US President Donald Trump meets with NATO Secretary General Jens Stoltenberg, ahead of the NATO summit in Watford, in London, Britain, December 3, 2019. (Photo: Agencies)
Not surprisingly, given what happened at the last two summits before this one, the 70th birthday gathering for North Atlantic Treaty Organization being held in London on Tuesday and Wednesday has once again been dominated by bickering over who pays what.
Although the 28 non-US parties have agreed to shoulder more of the funding for the trans-Atlantic security alliance's smaller in-house budget of about $2 billion, which mainly covers the daily operation of its headquarters in Brussels, that has been far from enough to appease the US leader, who is still calling for "fairer" sharing of the organization's military budget of about $1 trillion a year, of which the US says it pays about 70 percent.
The US leader is demanding all the other members increase their defense budgets to 2 percent of their gross domestic product as soon as possible, but so far only nine, mostly small countries, have done so.
But it is not just wrangling over money that has exposed the growing cracks in NATO but also the differing views among its members over its purpose and relevance.
The French president has said that the organization is "brain dead", which is to be expected given the cohesion among its members was from shared security concerns during the Cold War. With that glue no longer holding them together, NATO is feeling the strain of its weakening legitimacy foundation.

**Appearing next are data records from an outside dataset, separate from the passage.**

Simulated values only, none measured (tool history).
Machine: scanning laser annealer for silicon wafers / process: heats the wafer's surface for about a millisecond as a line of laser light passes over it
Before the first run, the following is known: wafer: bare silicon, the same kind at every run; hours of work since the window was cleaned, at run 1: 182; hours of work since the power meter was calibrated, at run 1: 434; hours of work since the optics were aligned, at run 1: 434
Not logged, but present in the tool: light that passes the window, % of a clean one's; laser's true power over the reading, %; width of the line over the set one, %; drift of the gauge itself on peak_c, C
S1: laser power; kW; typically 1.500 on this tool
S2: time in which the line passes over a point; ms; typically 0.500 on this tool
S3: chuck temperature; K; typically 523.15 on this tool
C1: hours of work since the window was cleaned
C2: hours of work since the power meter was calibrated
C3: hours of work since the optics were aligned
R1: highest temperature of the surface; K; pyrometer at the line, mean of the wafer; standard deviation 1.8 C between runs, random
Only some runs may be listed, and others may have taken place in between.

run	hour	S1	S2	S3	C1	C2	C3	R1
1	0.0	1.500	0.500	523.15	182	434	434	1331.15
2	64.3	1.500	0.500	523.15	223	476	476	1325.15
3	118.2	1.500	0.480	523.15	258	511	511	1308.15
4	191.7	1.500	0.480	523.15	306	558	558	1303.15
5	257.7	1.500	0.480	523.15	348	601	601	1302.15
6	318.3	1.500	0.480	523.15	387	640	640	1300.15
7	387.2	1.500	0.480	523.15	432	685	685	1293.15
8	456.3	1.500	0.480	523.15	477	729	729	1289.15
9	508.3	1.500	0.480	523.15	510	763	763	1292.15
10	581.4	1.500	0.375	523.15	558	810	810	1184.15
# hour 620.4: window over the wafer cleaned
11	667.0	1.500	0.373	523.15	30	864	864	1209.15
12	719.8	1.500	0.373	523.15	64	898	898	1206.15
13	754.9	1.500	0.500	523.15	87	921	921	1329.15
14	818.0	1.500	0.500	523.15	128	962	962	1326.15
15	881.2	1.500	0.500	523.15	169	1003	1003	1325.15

Apart from assisting the US in its baseless military actions in Iraq, Afghanistan and Syria, the organization has proved inept in handling the acute unconventional security concerns confronting the West, particularly terrorism.
Instead, guided by a headstrong Washington, it is now hellbent on militarizing one after another new fields after the land, sea and air — cyberspace in 2016 and space this year — and searching for new enemies so as to justify its existence and serve the US' phenomenal military spending.
So it is also unsurprising, that China has appeared on its radar as a potential adversary, despite it being an independent party in the Cold War and far from NATO's doorsteps. The organization's latest report views China's growing military strength as a challenge.
Citing China's defense-oriented military modernization and peaceful and legal development of the North Polar region, as well as its win-win cooperation in Africa, NATO seems intent on justifying its existence with imagined threats.
The internal tensions and external split of the bloc cannot be resolved by haggling or reform, as fundamentally they originate from NATO being divorced from reality, as it continues to view the world from a Cold War perspective and cannot shake itself free of the US' hegemonic schemes.